Pistorius, the legless paralympian known as Blade Runner, claims he shot his model girlfriend Reeva Steenkamp three times through his locked bathroom door because he mistook her for an intruder. Pistorius, 27, could face at least 25 years in prison if convicted.
June Steenkamp, 67, was absent for much of the first couple weeks of the trial, but she was present on the day the trial began. She appeared irked that the man who killed her daughter didn't acknowledge her presence.
"He just walked into the courtroom and looked straight ahead. And then he sat down and never looked my way... I wanted him to see me. I'm the mother of Reeva," she said later.
Later that same day, during a brief, spontaneous moment at a bus stop outside the courthouse, Pistorius’ brother, Carl, put his arms around her, their cheeks together for a brief, silent moment.
June Steenkamp stayed home in Port Elizabeth for the next couple of weeks to care of her husband Barry, who is recovering from a stroke. When she returned to court earlier this week, Pistorius paused for a moment as he walked into the courtroom and greeted her. Although it was slight, there was a nod from June Steenkamp – a sign that she acknowledged the greeting.
Shortly after that exchange, Pistorius’ sister Aimee walked over to Mrs. Steenkamp’s seat, kneeling at her feet and speaking to her for several minutes. The women seemed to pat each other's hands in comfort.
The next day, Pistorius’ uncle Arnold – the patriarch of the family – reached out to Reeva’s mother, telling her in the brief moments before proceedings started: "I am so sorry for your loss. We as a family are just as heartbroken for the life that has been lost... Like your family we are trying to fight for a life and also for a life that has been lost."
The trial has been hard for June Steenkamp to bear. She has left court during a grisly description of her daughter's wounds and a photo of Pistorius smeared with Reeva Steenkamp's blood.
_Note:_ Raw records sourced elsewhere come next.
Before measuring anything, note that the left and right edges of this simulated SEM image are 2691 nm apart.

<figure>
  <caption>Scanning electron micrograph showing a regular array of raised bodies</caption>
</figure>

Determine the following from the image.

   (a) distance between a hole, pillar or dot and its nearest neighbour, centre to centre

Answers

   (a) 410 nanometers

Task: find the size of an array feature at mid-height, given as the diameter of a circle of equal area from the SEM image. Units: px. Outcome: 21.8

Pistorius himself has vomited twice during graphic testimony and frequently tries to plug his ears with his fingers.
At times, the obvious fragility of the relationship between the two families appears to surface.
On Wednesday, Aimee Pistorius again approached June Steenkamp. After a brief conversation, Aimee Pistorius walked away with a slight frown on her face. She asked a journalist for a piece of paper and started penning a note. Moments later Oscar Pistorius came over, reading some of what his sister was writing over her shoulder. The note was passed along the hard wooden bench until it reached June Steenkamp, who acknowledged Aimee from afar. She opened the note, but appeared to place in her bag to finish later.
Perhaps most telling were the comments June Steenkamp made before the trial during the sole interview she has given
"It doesn't matter what happens to Oscar because my daughter is never coming back," she said.
June Steenkamp added, "It's actually important to forgive him, for me. Because I don't want to live with bitterness in my life... I can forgive."